Two hours later, she was razoring into my hair with shiny cutting implements as sun bounced off the powerful red streaks in my hair. "That's so bold....don't you think?" I asked her, gazing at the clown-like rows of color along my center part. "No, " she replied. Jen is one of the most self-assured people I have ever met, and it's not an act. "I have been waiting to do this for years, and you are going to love it," she said. "I have given you red and blond layering, cut so it almost sparkles."

In the entryway of a Stop N' Shop, I stared at myself in the security monitor. There was a brassy redhead looking back. At home, I began to panic. I loved it, but I hated it so much. When Licky got home, he calmed my fears. "Do I really NOT look like a clown?" I asked incredulously. Still, when I ran my hands through my hair, it sparkled.

It's become a luscious surprise to catch in the mirror.

12.06.2002

Earmuffs
Yesterday I was downtown, hopping from Macy's department to Macy's department as I did my Christmas shopping. Shopping which, curiously, entailed spending more on myself than on others. Yes, I feel guilty. But now I have Clinique lipstick. There was snowfall, and a huge green Christmas tree tied snugly to an overhang on the building. The tree's swath of colored lights had a hushed glow in the storm. For lack of chairs inside an Au Bon Pain, I ate my gornozola and pear salad outside in the snow with a pigeon perched on the chair opposite me. Everytime I ate a walnut, I could feel his steady gaze.

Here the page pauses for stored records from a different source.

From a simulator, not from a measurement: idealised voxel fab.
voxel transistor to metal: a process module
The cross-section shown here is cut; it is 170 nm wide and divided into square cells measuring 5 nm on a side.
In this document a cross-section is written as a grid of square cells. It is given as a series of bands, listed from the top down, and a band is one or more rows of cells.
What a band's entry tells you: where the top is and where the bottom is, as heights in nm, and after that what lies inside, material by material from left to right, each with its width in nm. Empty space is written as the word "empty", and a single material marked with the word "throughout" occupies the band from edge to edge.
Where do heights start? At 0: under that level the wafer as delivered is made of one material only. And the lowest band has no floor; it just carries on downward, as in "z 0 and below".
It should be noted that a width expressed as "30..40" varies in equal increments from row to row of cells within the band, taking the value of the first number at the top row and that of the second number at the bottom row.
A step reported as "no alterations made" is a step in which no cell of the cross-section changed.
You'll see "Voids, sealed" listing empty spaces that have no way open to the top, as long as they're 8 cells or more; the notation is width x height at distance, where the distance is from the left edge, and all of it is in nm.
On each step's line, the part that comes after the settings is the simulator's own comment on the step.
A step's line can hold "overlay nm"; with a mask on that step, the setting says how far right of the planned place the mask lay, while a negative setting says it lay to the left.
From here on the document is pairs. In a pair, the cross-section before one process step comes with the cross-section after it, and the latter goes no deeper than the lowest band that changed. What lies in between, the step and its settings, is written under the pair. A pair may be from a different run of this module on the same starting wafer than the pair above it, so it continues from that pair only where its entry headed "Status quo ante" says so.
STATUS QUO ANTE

That morning on the T, I picked up a pair of fuzzy black earmuffs from my seat before sitting down. I asked the other riders if anyone could claim ownership, but the 'muffs were orphans. I put them on the floor under my seat. At the next stop, a woman got on the train, sat down across from me, and began pointing her finger at me as I read the free subway daily. I looked up from the 3-question interview with Rob Schnieder. Why was this person pointing at me? Ah, and then she would point down on the floor, at the fuzzy black earmuffs. Maybe she was mute. "Oh, no, they're not mine," I said. "Oh, OK!" she said, laughing. "Thanks, though," I said, as I turned back to my paper. "No problem," she replied. I read the paper's Strange Animal Story of the day, about an artiste who paints words on the sides of sheep and then watches their movement to see what kind of poems they create. I could feel a man eyeing me. "They. Are. Not. My. Earmuffs," I wanted to say, but remained silent. I don't even wear earmuffs. That's not to say that I don't have a certain level of admiration for those who can pull them off, but a ball of fluff on each side of my head? Why not just wear clown shoes and a propeller cap? I scanned the horoscopes and got up to get off the train. As we all stood there, collectively waiting for the train doors to open, I felt a tap on my shoulder. A young woman held the earmuffs in her hand. "Uh, are these your earmuffs?" she asked.

12.04.2002

Sex Columnists, Political Columnists, and Black Widow Spiders
Oh, man, another great Savage Love this week. This guy is really so, oh so, funny. And speaking of funny columns, have you read Maureen Dowd's Op-Ed on the Kissinger appointment yet? Hoo boy! “Who better to investigate an unwarranted attack on America than the man who used to instigate America's unwarranted attacks?”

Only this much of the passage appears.